State v. Pacheco

Durham, J.

(dissenting) — The jury found that Herbert Pacheco, an aspiring hit man, planned a murder for money. Moreover, he took a substantial step toward that objective. Yet the majority overturns his conviction for conspiracy to commit murder2 solely because he conspired with a government agent rather than with another hit man. The Washington conspiracy statute does not require a co-conspirator to be a nongovernment actor. In fact, the statute explicitly envisages so-called unilateral conspiracies, as the majority admits. Because neither our case law, the statute, nor the *160rationale of conspiracy crimes compels the result arrived at by the majority, I dissent.

We accepted review solely to determine whether Washington’s conspiracy statute countenances unilateral conspiracies. Yet the majority fails to provide even a cursory analysis of the essential differences between the bilateral and unilateral approaches to conspiracy. The bilateral approach asks whether there is an agreement between two or more persons to commit a criminal act. Its focus is on the content of the agreement and whether there is a shared understanding between the conspirators. The unilateral approach is not concerned with the content of the agreement or whether there is a meeting of minds. Its sole concern is whether the agreement, shared or not, objectively manifests the criminal intent of at least one of the conspirators. The majority does not even mention this crucial difference, and instead merely assumes that all conspiracies must be bilateral. In other words, the majority assumes precisely what it is supposed to prove; it begs the question.

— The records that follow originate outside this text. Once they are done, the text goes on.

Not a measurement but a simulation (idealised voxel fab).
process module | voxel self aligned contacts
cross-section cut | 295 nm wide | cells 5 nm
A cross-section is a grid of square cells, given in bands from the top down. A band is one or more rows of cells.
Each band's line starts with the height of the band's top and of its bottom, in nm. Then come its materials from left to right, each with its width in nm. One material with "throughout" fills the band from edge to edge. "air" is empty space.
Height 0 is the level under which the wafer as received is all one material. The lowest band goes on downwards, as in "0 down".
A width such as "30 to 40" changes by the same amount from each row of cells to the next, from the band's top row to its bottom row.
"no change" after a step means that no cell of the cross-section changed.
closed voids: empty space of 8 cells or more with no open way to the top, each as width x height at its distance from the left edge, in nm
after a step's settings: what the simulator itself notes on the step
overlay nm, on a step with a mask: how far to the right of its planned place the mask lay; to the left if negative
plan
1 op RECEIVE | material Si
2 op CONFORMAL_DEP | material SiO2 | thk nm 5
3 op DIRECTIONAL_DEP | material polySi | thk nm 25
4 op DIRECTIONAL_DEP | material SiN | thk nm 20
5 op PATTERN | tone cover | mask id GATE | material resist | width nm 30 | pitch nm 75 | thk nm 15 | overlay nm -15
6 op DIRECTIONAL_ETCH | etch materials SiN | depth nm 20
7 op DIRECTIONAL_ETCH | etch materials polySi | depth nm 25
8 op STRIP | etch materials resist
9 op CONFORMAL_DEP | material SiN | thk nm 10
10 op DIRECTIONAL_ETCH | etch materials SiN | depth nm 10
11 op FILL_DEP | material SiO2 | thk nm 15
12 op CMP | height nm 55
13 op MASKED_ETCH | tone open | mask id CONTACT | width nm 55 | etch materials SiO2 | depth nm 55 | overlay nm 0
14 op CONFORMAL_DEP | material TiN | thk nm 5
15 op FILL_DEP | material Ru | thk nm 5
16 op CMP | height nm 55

The result is a tangle of inaccuracies. First, the majority repeatedly contends that our decision in State v. Valladares, 99 Wn.2d 663, 664 P.2d 508 (1983) either adopted (majority, at 156) or supports (majority, at 155) the bilateral theory of conspiracies. That is not true. In fact, Valladares explicitly reserved the question. 99 Wn.2d at 671 ("We need not decide here what result might have been reached had” the defendant been charged with conspiring with two government agents.) Valladares decided only that, in a joint trial of co-conspirators, the jury verdict is inconsistent if one defendant is convicted of conspiracy while "his alleged coconspirator has been found not to have entered into any alleged agreement and no conspiracy with an unnamed coconspirator has been alleged.” 99 Wn.2d at 670. Valladares is about jury verdict consistency. The closest Valladares comes to commenting on the conspiracy statute itself is to note that "the Washington Legislature appears to have adopted a unilateral approach to conspiracy by focusing on the culpability of the individual actor.” Valladares, at 670.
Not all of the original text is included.